Page MenuHomePhabricator

Create jenkins slave instance dedicated to Android runs
Closed, ResolvedPublic

Description

We want to create a dedicated instance with a single executor to run the Android job. That boot the Android emulator which takes a full core and run some java process to execute the tests.

The new labs instance should thus have at least 2 cores, and most probably a lot more to accommodate the heavy tests being runs in parallel.

We would want a puppet class that includes the required packages and role::ci::slave::labs::common which adds Java / Jenkins key etc.

Once ready, the slave will need to be added to the Jenkins master via https://integration.wikimedia.org/ci/computer/

From there, the slave can be labelled with something like AndroidEmulator and we can get the job tied to that label so it will only run on this slave.

Event Timeline

hashar created this task.Jul 29 2015, 8:02 PM
hashar raised the priority of this task from to Normal.
hashar updated the task description. (Show Details)
hashar added subscribers: gerritbot, Sniedzielski, Dzahn and 9 others.
Restricted Application added a subscriber: Aklapper. · View Herald TranscriptJul 29 2015, 8:02 PM

Thanks, @hashar! Since we will likely be enabling parallelization of our Gradle builds, moar cores = good! In particular, it'd be great to at least see 8 cores on the new server so we can at least match the performance of our laptops.

+ Release-Engineering-Team , we want to have this task dealt by someone from the team instead of me :-D I have poked our internal mailing list about it. Potentially we will arrange some 1/1 pairing to have it done.

Thanks, @hashar! Since we will likely be enabling parallelization of our Gradle builds, moar cores = good! In particular, it'd be great to at least see 8 cores on the new server so we can at least match the performance of our laptops.

Do you really need 8 cores? That would consume resources from the shared labs infrastructure, and for a job that run once in a while that might be over spending. But maybe idle cores can be reused by other instances, ops from labs would know for sure.

hashar set Security to None.

@hashar, thanks again! Happy to pair.

We can probably get by with fewer cores but we definitely want tests that run fast. In particular, we would like to extend the tests to run on a variety of emulated configurations in parallel (once we get the single configuration case working, of course). It seems reasonable to ask for a machine that's at least on par with a laptop to help us with something so important.

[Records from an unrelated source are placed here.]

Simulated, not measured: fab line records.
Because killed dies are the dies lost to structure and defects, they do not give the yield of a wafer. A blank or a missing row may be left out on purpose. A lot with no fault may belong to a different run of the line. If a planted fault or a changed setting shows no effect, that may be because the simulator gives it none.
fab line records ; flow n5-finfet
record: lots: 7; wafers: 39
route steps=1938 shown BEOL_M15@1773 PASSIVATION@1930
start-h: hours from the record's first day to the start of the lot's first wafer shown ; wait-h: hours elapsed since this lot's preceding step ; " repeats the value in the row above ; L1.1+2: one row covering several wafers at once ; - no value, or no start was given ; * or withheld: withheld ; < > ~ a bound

hashar updated the task description. (Show Details)Jul 29 2015, 8:20 PM

I rephrased the task to get more cores eventually. The integration labs project still https://wikitech.wikimedia.org/w/index.php?title=Special:NovaProject&action=displayquotas&projectname=integration have enough quota:

Cores58/80
RAM116736/204800
Floating IPs0/0
Instances22/29
Security Groups0/10

@thcipriani created https://integration.wikimedia.org/ci/computer/integration-slave-jessie-1003/ which comes with Jenkins labels: contintLabsSlave and AndroidEmulator.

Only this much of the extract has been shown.